The success of Apple’s black iPod nano, for example, introduced in September 2005, prompted the launch of the brand’s first black MacBook in June. Black walls provide the backdrop for “Artist’s Choice: Herzog & de Meuron, Perception Restrained,” which runs through Sept. 25 at the Museum of Modern Art in New York. Swiss architects Jacques Herzog and Pierre de Meuron darkened the gallery with dim lights, painted the walls midnight and adorned them with pieces from the permanent collection. And late last month L’Oréal USA unveiled the men’s fragrance Polo Double Black, the latest installment in its series of Polo fragrances.

The rising popularity of the darkest color also prompted a black design-theme auction at Paris’ Hotel Dassault earlier this summer. A total of 261 black pieces — black art, photography, jewelry, and, especially, furniture dating to 1900 — went under the hammer.

“One of the prize pieces is an extremely rare prototype of Martin Szekely’s Eighties’ masterpiece, the ‘Carbon Chair,'” said Fabien Naudan, the auction’s design curator, who spent months coaxing designers to release often unseen black pieces from their ateliers.

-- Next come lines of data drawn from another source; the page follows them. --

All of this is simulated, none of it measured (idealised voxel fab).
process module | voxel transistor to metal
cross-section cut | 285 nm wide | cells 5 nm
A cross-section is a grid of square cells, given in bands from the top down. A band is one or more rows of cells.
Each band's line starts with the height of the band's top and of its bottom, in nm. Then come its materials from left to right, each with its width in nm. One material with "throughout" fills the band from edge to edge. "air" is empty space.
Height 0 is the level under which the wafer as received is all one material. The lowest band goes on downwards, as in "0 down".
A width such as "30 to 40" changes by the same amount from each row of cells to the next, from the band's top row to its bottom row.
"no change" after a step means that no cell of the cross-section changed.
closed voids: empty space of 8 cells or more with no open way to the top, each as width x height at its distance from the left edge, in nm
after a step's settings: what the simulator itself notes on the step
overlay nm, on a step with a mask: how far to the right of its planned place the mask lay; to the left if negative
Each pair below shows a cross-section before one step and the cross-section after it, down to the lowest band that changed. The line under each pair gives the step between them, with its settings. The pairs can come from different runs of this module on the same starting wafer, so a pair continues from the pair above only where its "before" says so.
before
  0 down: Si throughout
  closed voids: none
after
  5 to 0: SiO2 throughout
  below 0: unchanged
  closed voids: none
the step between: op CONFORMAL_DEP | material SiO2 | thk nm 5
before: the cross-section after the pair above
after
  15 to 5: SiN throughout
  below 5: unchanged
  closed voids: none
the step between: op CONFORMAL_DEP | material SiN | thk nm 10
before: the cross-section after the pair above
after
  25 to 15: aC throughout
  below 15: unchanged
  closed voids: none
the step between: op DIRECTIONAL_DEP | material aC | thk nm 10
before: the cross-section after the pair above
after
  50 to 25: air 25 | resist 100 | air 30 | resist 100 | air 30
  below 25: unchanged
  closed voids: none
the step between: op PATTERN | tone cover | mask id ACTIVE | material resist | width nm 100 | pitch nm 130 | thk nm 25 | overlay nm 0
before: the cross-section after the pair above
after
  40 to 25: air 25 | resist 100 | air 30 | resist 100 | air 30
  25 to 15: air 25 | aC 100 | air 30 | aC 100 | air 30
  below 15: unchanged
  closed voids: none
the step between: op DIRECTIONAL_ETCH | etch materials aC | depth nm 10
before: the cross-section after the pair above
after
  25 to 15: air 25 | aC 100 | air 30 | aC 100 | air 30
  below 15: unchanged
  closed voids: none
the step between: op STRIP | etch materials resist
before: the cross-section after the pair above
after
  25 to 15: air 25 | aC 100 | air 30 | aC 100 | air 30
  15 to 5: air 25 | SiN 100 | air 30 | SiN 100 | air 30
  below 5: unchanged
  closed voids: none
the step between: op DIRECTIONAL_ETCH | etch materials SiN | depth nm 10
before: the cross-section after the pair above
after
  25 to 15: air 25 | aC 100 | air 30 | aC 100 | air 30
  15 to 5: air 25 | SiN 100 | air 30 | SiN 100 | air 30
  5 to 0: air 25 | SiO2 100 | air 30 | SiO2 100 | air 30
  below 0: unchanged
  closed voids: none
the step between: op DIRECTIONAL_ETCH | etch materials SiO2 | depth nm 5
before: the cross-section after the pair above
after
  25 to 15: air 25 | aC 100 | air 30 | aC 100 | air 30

As a result, a number of rare prototypes were featured in the sale, including items by designer Marcel Wanders and French industrial designer Cedric Ragot. “I came across one extraordinary black stool, called ‘La Chose’ (The Thing) by Ragot, who I hadn’t even realized was working in black,” Naudan said. “It looks like a black animal that’s about to spring into life.”

Black is even seeping into interior design. “I start a lot of projects with a black box — it’s my blank page,” said runway production wizard Alexandre de Betak, who channeled his dark thoughts into the interior design of Black Calavados, the black-theme Parisian nightspot that opened last March. Betak said he chose the color to bring warmth to the venue.

“By incorporating low-intensity lightbulbs, the black walls swallow up the light, leaving only the filament, which gives an almost candle-like effect,” he said, characterizing black’s comeback as a reaction to the minimalist Nineties, when open white spaces were the rage.

“The Nineties killed white in favor of many things — and black is one of them,” he said, adding that what was once considered a taboo tint is now making its way into people’s homes.

“Black periods always represent radical departures,” said Loic Bigot, owner of Tools Gallerie in Paris, which sells trendy design objects. Bigot cites contemporary pioneers of black design such as Wanders, Chris Kabel and Ineke Hans, whose Black Gold porcelain line made an impact in 2002.

Hans, however, doesn’t see herself a “black designer,” as such, but refers to her pieces as happy accidents of the treacherously accurate black porcelain procedure.

“It is extremely difficult to control the shape of an object when working with black pigment in a kiln,” Hans explained. “That’s why my porcelain always looks so wobbly; I’m making fun of the black world of perfection.”

She’s not the only designer to make a business out of black rejects. In 2003, Philippe Starck reignited Baccarat’s black crystal line, first launched in 1844, with the debut of his “Starck Darkside by Baccarat” collection featuring a box of five black crystal Harcourt glasses.

Christened “Un Parfait” (Perfect One), the set contains one perfect glass as well as the four imperfect ones that it took to achieve it. Until then, their destiny had been the garbage can.